Out with the new, in with the old, as telecom stocks get the boot
LONDON, Sept 4 (AFP) -
Telecom companies, after watching their share prices plunge during a year-long market rout, are now suffering the humiliation of being ejected from leading share indices, in a shake-up that could deliver a fillip to Europe's battered stock markets.
When the pan-European Stoxx 50 index sprang into life on Tuesday, it did so without two big telecoms names: France Telecom and Marconi of Britain, while the sister Euro Stoxx 50 index waved goodbye to Dutch operator KPN.
Into their shoes stepped three companies with their roots still firmly planted in the so-called old economy: French utilities group Suez and Anglo-Dutch consumer products giant Unilever replaced France Telecom and Marconi, while French glass maker Saint-Gobain shunted aside KPN.
Getting the boot from a leading shares index is bad news for a company because it usually prompts fund managers and tracker funds to sell the stock.
France Telecom shares fell by more than 15 percent in a week in anticipation of the Stoxx shake-up. With its share price now languishing below 34 euros, a peak of 200 euros is but a distant memory.
But the shift away from telcos to old economy stocks could provide support for European share indices that have suffered of late at the mercy of telecom companies, especially giants such as France Telecom, Deutsche Telekom, British Telecom and Vodafone.
"European markets are more influenced by the telecom weighting and US markets are more influenced by the tech weighting and certainly in the last couple of years the two haven't necessarily moved exactly in line," said SG Securities global equity strategist Daval Joshi.
"At the height of the TMT (telecom, media and technology) euphoria, telecom weighting in Europe was pretty high and it's come down as the market values have come down," he told AFP.
While the big guns are unlikely to be relegated from country-specific indices such as the DAX, CAC or FTSE, their departure could provide broader indices with some support because old economy stocks have performed better during the recent market slump.
Telecoms companies have been hit particularly hard by the economic slowdown, which has meant that companies have slashed their investment spending on equipment -- bad news for the likes of Marconi and French rival Alcatel.
The exorbitant cost of third-generation mobile telephone licences has left operators nursing large holes in their bottom lines.
Marconi, which announced on Tuesday the departure of its chairman and chief executive while slashing another 2,000 jobs, has seen its share price fall from a peak of 1,250 pence in September last year to about 60 pence on Tuesday.
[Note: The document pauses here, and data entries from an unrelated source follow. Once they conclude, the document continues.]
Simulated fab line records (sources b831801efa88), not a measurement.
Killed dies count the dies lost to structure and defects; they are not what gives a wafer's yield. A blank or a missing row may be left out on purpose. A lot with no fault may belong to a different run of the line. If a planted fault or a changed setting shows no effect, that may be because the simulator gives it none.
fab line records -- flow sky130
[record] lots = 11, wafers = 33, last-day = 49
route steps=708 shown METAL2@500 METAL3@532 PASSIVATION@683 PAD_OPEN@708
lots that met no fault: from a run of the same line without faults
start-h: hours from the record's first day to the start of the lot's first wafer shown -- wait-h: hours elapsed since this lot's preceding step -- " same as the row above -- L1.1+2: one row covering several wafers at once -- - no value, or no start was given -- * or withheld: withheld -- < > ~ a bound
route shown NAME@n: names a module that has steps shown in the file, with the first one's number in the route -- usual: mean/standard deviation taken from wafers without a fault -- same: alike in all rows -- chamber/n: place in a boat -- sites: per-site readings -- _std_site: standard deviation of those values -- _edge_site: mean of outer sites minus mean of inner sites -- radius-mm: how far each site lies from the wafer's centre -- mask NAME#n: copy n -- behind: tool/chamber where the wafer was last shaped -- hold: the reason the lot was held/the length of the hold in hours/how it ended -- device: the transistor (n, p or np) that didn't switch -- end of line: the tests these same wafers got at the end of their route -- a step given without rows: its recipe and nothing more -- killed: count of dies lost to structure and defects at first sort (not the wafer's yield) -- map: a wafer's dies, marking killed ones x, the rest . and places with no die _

The group is now facing possible ejection from the FTSE 100 index of leading London shares, as is operator Colt Telecom.
But what goes down may also go up again, and telecoms companies could be a key driver in a stock market recovery, analysts say.
HSBC strategist Jason James believes that a rebound in the telecoms sector could lead the market by the nose in the weeks and months to come as the new mobile phone technology GPRS (general packet radio services) take off.
Joshi at SG Securities said: "Obviously the larger telecoms stocks will still be in the indices, it's the smaller ones that go out first.
"So if there is a big bounce in telecom stocks then clearly the ones already in the indices will help pick the index up and ones that have fallen out may re-enter."